PCA Project question (steps 13 and 14)


I have a question about the last steps of PCA Project in “Data Science: Machine Learning Specialist” path.
In step 13 and 14, the exercise asks to use the 2 PCA components as input to a support vector classifier, find the score and compare this score with the one obtained using 2 random features from the original standardized data matrix in the same classfier. It suggests to “Notice the large difference in scores”…but the large difference is not in PCA components favor al all:

Score for model with 2 PCA features: 0.8649036163772503
Score for model with 2 randomly selected features: 0.9993627529074398

What is that supposed to mean? That in this case is better using a support vector classifier with any random features of the original matrix, without doing PCA?
I can’t understand this output in a project that aims to show the pros in using PCA
Am I missing something?

Thanks for your helpfulness

1 Like

I am on the same page as you. I really don’t don’t get it. Though this isn’t the first time I have been utterly confused by a project having seemingly non-sensical results. Let me know if you figured it out please!

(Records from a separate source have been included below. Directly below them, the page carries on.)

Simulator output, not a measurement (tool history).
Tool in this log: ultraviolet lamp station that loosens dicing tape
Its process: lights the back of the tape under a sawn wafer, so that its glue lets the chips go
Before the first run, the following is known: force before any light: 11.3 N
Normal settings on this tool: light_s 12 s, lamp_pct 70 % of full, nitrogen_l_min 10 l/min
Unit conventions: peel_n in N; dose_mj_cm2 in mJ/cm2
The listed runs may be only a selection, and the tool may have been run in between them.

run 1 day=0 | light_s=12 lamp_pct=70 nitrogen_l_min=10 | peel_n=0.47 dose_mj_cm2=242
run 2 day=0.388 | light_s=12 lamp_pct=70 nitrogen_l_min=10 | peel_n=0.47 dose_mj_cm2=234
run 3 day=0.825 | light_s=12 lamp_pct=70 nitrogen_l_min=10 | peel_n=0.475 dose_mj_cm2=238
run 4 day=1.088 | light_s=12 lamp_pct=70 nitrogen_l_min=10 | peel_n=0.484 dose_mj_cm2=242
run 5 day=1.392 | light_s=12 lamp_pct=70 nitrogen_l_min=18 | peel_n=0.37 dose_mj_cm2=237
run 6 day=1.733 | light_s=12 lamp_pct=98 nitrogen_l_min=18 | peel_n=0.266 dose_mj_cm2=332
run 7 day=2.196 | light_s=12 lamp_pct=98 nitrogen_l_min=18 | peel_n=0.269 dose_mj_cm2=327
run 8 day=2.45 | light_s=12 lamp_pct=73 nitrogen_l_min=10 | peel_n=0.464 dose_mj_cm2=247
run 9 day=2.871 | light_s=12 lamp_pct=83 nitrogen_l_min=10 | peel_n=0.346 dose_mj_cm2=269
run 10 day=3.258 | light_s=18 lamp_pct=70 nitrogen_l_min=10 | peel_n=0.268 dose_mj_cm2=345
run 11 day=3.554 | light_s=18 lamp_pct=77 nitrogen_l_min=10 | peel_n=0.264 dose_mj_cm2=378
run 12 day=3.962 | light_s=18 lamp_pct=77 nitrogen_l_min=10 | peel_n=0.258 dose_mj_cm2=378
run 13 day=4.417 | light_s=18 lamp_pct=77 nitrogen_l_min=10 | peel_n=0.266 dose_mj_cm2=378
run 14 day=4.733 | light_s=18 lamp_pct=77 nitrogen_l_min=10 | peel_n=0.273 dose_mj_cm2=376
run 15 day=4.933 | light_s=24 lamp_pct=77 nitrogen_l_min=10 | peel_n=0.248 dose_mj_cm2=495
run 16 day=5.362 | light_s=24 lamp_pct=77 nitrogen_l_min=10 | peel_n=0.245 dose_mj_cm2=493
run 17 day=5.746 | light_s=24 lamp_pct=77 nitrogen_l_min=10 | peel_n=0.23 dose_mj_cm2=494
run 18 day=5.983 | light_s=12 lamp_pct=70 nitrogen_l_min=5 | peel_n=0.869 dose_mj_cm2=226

Think I figured it out actually, because of how the csv file is written it is using the index as feature 0 (or so I think) So it has a correlation of almost 100% because its just 1,2,3,4,5… so on. I am going to message codecademy about it.

I have the same issue when I put the code into a Notebook and run it there (ie PCA underperforms).

Something is squirrely.

The PCA section needs a lot of work to improve it I feel. It doesn’t really fit in with how well written the rest of the course is, and still introduces concepts and code that wasn’t even mentioned earlier.


I have a question about #13 and #14, too, but of a different kind. The below part, which was Codecademy’s orginial code, led to “ValueError: array length 13611 does not match index length 19020”:

principal_components_data = pd.DataFrame({
‘PC1’: principal_components[:, 0],
‘PC2’: principal_components[:, 1],
‘class’: classes,

I ran the project on Jupyter Notebook. So I didn’t import the “codecademylib3” library. But usually that isn’t an issue.

Any suggestions? Besides reporting to Codecademy, there might be a workaround.

Thanks a lot. :smiley: